Flow's Parallel Processing Unit solves one of the most fundamental computing dilemmas - parallel processing.
Core benefits of Flow's technology
100x performance boost
Flow's innovative Parallel Processing Unit (PPU) amplifies CPU performance by up to 100 times, ushering in an era of SuperCPUs.
Designed for full backward compatibility, the PPU enhances existing software and applications after recompilation. The more parallel the functionality, the greater the boost in performance.
Flow's technology even enhances the entire computing ecosystem. The CPU gains direct benefits, but ancillary components - matrix units, vector units, NPUs, and GPUs - also experience enhanced performance through the boosted CPU capabilities. All thanks to the PPU.
2X faster legacy software and applications
Flow’s PPU not only enhances legacy code without altering the original application, but also boosts performance when paired with recompiled operating system or programming system libraries.

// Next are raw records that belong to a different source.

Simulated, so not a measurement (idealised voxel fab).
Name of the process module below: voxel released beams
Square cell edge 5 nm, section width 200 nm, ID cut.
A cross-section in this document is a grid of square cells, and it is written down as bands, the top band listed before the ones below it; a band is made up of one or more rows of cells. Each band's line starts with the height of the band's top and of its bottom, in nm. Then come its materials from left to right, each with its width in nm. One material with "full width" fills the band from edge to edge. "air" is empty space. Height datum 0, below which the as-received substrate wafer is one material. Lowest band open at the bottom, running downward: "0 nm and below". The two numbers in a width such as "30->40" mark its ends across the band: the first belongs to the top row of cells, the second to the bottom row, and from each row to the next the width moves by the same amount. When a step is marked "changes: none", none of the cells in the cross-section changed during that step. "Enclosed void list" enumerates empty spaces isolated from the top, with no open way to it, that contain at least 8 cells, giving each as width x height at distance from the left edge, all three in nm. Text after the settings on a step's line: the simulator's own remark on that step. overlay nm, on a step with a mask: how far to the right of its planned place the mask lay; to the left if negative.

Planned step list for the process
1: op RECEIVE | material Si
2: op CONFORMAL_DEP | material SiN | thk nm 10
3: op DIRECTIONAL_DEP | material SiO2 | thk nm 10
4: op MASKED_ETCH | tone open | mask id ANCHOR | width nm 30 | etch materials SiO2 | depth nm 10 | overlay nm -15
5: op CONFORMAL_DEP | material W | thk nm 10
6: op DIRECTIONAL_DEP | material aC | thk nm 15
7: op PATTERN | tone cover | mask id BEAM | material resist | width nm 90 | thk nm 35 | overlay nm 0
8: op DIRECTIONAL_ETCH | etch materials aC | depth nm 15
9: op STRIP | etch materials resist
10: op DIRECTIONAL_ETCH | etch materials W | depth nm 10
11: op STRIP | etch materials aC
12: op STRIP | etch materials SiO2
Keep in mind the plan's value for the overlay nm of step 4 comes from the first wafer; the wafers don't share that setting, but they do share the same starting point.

The result? Substantial speed improvements across a wide array of applications, particularly those that display parallelism but are constrained by traditional thread-based processing. Our PPU unlocks the full potential of these applications, bringing significant gains in performance where previous architectures fell short.
Parametric design
The configurable and parametric design allows PPU to adapt to multiple uses. Everything can be tailored to meet specific requirements of multiple use cases. And we do mean everything. The number of PPU cores — 4, 16, 64, 256, or more. The type and number of functional units like ALUs, FPUs, MUs, GUs, and NUs. Even the size of on-chip memory resources – caches, buffers, and scratchpads, can be tailored to meet specific requirements.
The scalability in performance is directly linked to the number of PPU cores. A PPU with 4 cores is ideal for small devices like smart watches, a 16-core PPU is perfect for smartphones and a 64-core PPU offers excellent performance for PCs. For servers, a PPU with 256 cores is recommended, allowing them to handle the most demanding computing tasks with ease.
/ PPU
What is Parallel Processing Unit?
The Parallel Processing Unit (PPU) is an IP block that integrates tightly with the CPU on the same silicon. It is designed to be highly configurable to specific requirements of numerous use cases.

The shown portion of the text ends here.